Project leaders: Professors Xiuyuan Cheng and Hau-Tieng Wu
Project manager: Didong Li
Team members: Ajay Dheeraj, Inchan Hwang, Tyler Lian, and Joseph Saldutti
Accompanying the rise of large data in high dimensions (buzzword: ``big data") is an increasing necessity for effective dimension reduction methods to make that data more amenable to study. In general, the goal of dimension reduction is to reduce the dimension of the data while preserving or extracting its key features or other properties of interest. Spectral graph-based kernel techniques like diffusion maps rely on the convergence of the graph Laplacian matrix to the Laplace-Beltrami operator on a manifold to preserve local geometry information of the original data to the low dimension embedding. Extending previous research on variable bandwidth kernels, this project studied the converge of a new proposed kernel. The main desired advantage of this new kernel is to remove the computational dependence of the intrinsic dimension of the given data (which is difficult to derive reliably) by utilizing a k-nearest neighbors method.

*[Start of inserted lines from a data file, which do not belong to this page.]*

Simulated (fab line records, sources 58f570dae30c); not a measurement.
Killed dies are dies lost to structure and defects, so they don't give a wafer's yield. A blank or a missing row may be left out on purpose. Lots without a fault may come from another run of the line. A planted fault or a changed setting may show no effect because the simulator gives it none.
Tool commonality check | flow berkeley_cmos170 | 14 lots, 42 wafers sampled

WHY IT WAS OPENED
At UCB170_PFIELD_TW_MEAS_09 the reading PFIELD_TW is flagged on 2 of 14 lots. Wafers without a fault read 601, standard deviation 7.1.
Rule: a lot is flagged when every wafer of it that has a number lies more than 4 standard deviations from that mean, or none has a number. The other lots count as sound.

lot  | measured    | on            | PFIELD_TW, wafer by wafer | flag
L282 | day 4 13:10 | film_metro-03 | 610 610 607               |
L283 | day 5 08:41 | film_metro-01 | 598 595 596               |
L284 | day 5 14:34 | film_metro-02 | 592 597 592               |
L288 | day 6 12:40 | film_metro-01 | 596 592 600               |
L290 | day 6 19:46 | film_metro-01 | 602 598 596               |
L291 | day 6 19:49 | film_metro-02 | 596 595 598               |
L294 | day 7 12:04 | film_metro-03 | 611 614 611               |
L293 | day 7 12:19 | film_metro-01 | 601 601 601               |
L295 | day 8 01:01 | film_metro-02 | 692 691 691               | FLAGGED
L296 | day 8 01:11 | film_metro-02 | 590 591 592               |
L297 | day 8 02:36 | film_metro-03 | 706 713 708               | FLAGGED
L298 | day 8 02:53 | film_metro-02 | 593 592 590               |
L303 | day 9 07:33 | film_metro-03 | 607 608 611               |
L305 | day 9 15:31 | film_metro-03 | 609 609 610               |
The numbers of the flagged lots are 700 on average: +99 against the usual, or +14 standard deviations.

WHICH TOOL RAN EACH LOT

The images above come from running our algorithm on the MNIST data set. They cluster each number into groups. In the images, the axes have no real meaning and each color represents a different number. This is an real-life example of how our algorithm can effectively cluster real data in reduced dimensions. The pictures are MNIST_2_numbers (separation of two different numbers) and MNIST_all (separation of all numbers in the MNIST data set). They are 3d plots.